"Excuse me, where is the nonfiction section?" It's a question that I hear pretty often, especially now that school's back in session. Yes, fellow bibliophiles, the University has begun classes and it is madness all around. The good news, the city is having fun with the students returning. Today, there's a Taste of Iowa City thing going on, where the local restaurants put out tables with samples of their cuisine and the locals and the newcomers get to discover the joy of food in this town. Fun things happen when Iowa City does festivals and weekend events; people get interested in what's going on, and some of them end up in the bookshop, and ask for books related to the event. It's a win-win.
"Non fiction" is a term that I find myself having something of a love-hate relationship with. On the one hand, I love it, because it encompasses all those subjects near and dear to my heart, and the real events and people of the past and present who influence and effect the world. On the other hand, some people tend to stay away from non fiction, I think, because it features writers who are, at best, informed about their subject that doesn't interest the general public, and, at worst, writers who have interesting material but are terribly boring writers. However, most non fiction writers that I've encountered are good writers who want to share their expertise with the world, and they do so in good natured, well written fashions. I've said before how half the fun of my job is watching who goes for what subject when they come in the door.
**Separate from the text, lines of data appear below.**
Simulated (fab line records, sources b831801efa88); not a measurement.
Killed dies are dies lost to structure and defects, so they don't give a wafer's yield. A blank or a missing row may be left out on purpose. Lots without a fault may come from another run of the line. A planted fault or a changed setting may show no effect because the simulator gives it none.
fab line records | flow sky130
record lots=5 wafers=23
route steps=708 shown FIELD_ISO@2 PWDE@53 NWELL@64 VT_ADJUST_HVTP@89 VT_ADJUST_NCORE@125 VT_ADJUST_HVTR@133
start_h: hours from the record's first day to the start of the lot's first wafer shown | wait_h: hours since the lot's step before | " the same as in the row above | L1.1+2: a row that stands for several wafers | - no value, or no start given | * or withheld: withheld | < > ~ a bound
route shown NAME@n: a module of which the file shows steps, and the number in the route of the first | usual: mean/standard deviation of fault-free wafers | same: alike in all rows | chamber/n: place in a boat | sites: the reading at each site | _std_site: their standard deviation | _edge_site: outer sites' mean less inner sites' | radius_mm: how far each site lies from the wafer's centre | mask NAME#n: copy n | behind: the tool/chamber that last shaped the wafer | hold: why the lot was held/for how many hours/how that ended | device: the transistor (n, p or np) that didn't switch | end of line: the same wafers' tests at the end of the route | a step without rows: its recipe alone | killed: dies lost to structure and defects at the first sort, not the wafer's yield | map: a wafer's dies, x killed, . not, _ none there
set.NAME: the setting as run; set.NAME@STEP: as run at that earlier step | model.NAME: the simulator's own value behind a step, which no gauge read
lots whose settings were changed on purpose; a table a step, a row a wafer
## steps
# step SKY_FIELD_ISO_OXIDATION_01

So, when gastrologues, or books about food that are not cookbooks, come across the desk, it's interesting to see who buys what. With all the interest in organic produce, haute cuisine, and the popularity of chefs in our society, we see a lot of these kinds of books come through. Young men and women and the hip foodie people amongst us, like reading the abrasive, yet amusing, Anthony Bourdain (Kitchen Confidential), while more upscale yet relaxed tastes prefer the entertaining, optimistic outlook of Jeffrey Steingarten (The Man Who Ate Everything). Other people look for Julia Child's memoir (My Life In France), or Ruth Reichl's food criticism books (I recommend Garlic and Sapphires).
Regardless of the time of year, the interest in cultural studies, current events, and political science is never out of style. The same can be said of history. With the present political climate, there's a lot of interest in race relations and religious studies, as well as a boost in military history interest. Since we expanded the section, we've gained a few more shelves of American Civil War studies, and some more World War II.
I realized earlier this year that my knowledge of World War I was lacking, so I picked up John Keegan's The First World War; the book details the lives of soldiers, the politics and events of the time, and distills the history down to a compact yet informative size. More personal conflicts in military time are also gaining attention, including Michael Herr's account of Vietnam, Dispatches, and Mark Bowden's Guests of the Ayatollah, about the Iranian hostage crisis. Sometimes, in reading about the military history of our country and others, it's easy to lapse into a somewhat depressed thought of "How did we come to this? And why?" In that case, I'd strongly recommend War Is A Force That Gives Us Meaning, by Chris Hedges.
Ancient history is riddled with great books, from the original historians and philosophers. From Herodotus' Histories to Thucydides' The Peloponnesian Wars to Julius Caesar's The Conquest of Gaul, there are stories, legends and cultural insights to be had. Who says history is boring? Send them into the shop. We'll change their minds.
It's an interesting world, and non fiction writing helps us explore it. I love non fiction, especially history and social studies, because I truly do think that we can understand our contemporary state of affairs and life better if we learn how it used to be. I'm not saying that we should return to those old ways of being - believe me, I like the amenities of our present life -but I think a bit of understanding and genuine interest can go a long way.
So next time you come in, go ahead and ask one of us "Where's the non fiction section?". If you want cultural studies or general non fiction interest, flag me down. Nialle is a font of knowledge on just about anything, and she's got (several) books worth of Irish history in her head. We'll be happy to introduce you to the good stuff.